The men’s 400m had been billed as a showdown between reigning Diamond League champion Norman and fellow American Fred Kerley and they didn’t disappoint.
Norman, who really attacked the first 100m, clocked a
quick 44.27 for the win - the fastest time in the world this year and
continuing his unbeaten run this year so far - with world silver
medallist Anthony Zambrano (Columbia) coming through in second (44.57)
and Kerley in third (44.60). In an exceptionally strong field, 2012
Olympic champion Kirani James (Grenada) finished fourth (44.61).
Kenya’s world U20 5000m champion Chebet was impressive when winning the women’s 3000m in a world leading 8:27.49 – also a significant lifetime best. After taking the lead in the final 200m she didn’t look back and held on for the win.
“I’m happy with my performance today,” said the talented 21-year-old who also won the junior title at the 2019 World Cross Country Championships. “It’s my first time winning in the Diamond League (and here in Doha). I didn’t expect to win. I did good today. Now I’m preparing for the Olympics...I hope to represent my country in the 5000m.”

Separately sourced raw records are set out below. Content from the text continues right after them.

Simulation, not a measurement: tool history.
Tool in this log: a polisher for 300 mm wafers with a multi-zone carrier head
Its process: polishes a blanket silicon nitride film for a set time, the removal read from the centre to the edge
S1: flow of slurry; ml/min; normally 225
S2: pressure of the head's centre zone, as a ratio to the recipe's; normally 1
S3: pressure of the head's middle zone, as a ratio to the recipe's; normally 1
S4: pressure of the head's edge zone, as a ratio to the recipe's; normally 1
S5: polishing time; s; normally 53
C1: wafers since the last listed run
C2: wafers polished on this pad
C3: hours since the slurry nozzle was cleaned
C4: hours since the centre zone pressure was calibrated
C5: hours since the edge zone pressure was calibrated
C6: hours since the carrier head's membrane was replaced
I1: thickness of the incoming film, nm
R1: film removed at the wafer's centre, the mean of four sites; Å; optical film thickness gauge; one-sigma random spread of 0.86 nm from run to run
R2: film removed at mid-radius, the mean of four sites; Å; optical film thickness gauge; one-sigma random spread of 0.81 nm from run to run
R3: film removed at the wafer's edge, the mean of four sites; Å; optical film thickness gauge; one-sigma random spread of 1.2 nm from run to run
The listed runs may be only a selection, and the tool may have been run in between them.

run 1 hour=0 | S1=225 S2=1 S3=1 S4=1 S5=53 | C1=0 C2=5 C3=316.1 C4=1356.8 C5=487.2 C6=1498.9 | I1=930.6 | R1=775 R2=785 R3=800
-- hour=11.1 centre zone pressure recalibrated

Margaret Kipkemboi and Lilian Rengeruk (both Kenya), were second (8:28.27) and third (8:28.96) respectively, with world champion Hellen Obiri (8:33.98) in fourth.
The much anticipated women’s
pole vault opened the evening’s proceedings and in a high quality
competition, Katie Nageotte (USA) - who was jumping on new poles after
having hers snapped on a recent flight - cleared a world lead and
meeting record of 4.84m to take victory on countback ahead of compatriot
Sandi Morris, the Olympic and world silver medallist and world indoor
champion, who cleared the same height. Great Britain’s Holly Bradshaw
was third with a season’s best of 4.74m.
There were also world leads in the men’s 800m, men’s 1500m and women’s 3000m SC.
Commonwealth champion Wyclife Kinyamal (Kenya) clocked an impressive 1:43.91 to win the 800m ahead of fellow Kenyan and World Championships bronze medallist Ferguson Rotich (1:44.45) in second and the talented young British athlete Daniel Rowden in third (1:44.60).
World champion Timothy Cheruiyot was without doubt favourite for the men’s 1500m. In fact, as noted in the LetsRun.com preview: “Cheruiyot is so good, he has broken the 1500m...Either someone will go with Cheruiyot, and they will tire out over the last lap as Cheruiyot kicks away to victory. Or nobody will go with Cheruiyot, and he’ll just run away with it.”
As it happened, he won in 3:30.48, but he had to work for the win as he moved into the final 100m, eventually pulling clear. Australian national record holder Stewart McSweyn came through for second (3:31.57) and Morocco’s Soufiane El Bakkali, the 2019 world 3000m SC bronze medallist, who clocked a personal best in third (3:31.95).
The late withdrawal of reigning world champion Beatrice Chepkoech (Kenya) was disappointing, but the women’s 3000m SC still delivered a series of brilliant performances with five personal best performances achieved across the field.
Kenya’s Norah Jeruto took the win in 9:00.67 ahead of Ethiopia’s Mekides Abebe who clocked a national record of 9:02.52 for second and World Championships fourth-place Mutile Yavi (Bahrain) - who benefited from Kenya’s Hyvin Kiyeng’s fall at the final water jump - in third with a personal best of 9:02.64.
Elsewhere, in addition to the women’s pole vault, there were meeting records in the women’s triple jump where Yulimar Rojas (Venezuela) - who started as favourite following her personal best and world leading jump of 15.43m in Spain on 22 May - recorded a best effort of 15.15m, and the men’s 400mH where Rai Benjamin (USA) clocked 47.38 for the win.